It seems plausible that evolutionary pressures select for utility functions broadly as ours, although by fragility of value we might need very precise correlation (but this might still happen, even if less).
On a related note, even if very different evolutionary processes yield very different utility functions, it might be that there's a physical correlation (because of "brain" architecture or how physical contexts arise) between the decision theory (or other mechanisms) of an agent and its values.

In my first post, I mostly assessed 50-50 plausible because of the potential craziness of digital minds (many of which could be negatively correlated to us). But I'd still need an argument to defend the future existence of more negatively than positively correlated digital minds, and I don't have one. In fact, there are some obvious reasons to expect most digital minds in some futures to be positively correlated (we solve Alignment). While on the contrary, I don't see a clear reason to expect many negatively correlated minds in almost any future. This could be the case in scenarios with extortion/malevolent actors, but I find them even less likely, since they probably require the existence of another, approximately as intelligent actor positively correlated to us. This is not only conjunctive, but probably requires us solving Alignment but still facing an extorting/malevolent AGI, which seems improbable.

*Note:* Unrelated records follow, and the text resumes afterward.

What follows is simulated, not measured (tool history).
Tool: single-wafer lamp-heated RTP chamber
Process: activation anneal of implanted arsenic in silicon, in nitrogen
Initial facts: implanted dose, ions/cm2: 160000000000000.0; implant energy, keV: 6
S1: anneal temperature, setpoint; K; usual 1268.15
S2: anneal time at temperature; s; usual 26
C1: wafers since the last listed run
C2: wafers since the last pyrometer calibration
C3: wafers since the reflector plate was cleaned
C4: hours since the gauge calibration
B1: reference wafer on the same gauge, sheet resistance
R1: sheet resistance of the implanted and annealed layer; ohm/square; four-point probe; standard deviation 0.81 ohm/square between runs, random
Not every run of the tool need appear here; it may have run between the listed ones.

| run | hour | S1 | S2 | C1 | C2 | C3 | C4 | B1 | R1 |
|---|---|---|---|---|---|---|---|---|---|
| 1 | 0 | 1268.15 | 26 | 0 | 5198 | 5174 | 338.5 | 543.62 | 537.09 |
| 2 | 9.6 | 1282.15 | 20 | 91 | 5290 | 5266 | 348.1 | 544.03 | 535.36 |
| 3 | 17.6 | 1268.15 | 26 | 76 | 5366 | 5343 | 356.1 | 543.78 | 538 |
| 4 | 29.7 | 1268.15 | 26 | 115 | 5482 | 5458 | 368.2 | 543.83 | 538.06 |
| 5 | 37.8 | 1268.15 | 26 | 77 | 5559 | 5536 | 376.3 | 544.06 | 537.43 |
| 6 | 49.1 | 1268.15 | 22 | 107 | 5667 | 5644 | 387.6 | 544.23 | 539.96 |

For further considerations on negative correlations and the probable values of superrational agents, see Caspar's Multiverse-wide Cooperation via Correlated Decision Making sections 2.6.2 and 3.4 (thanks to Sylvester Kollin for this recommendation!).

An unrelated after-thought: choosing the correct decision theory

In the original article, the authors convincingly argue for the reasonableness of hedging under decision-theoretical uncertainty. But some worries remain about the coherence of this whole approach, and especially the concept of there being a "correct" decision theory, and us being able to somehow amass evidence (or carry out computations) to improve our guess as to which is the correct one.

The authors address, given uncertainty about decision theories, how to carry out intertheoretical value comparisons. But they don't address how to compare the theories themselves, as theories of instrumental rationality (which should be value independent).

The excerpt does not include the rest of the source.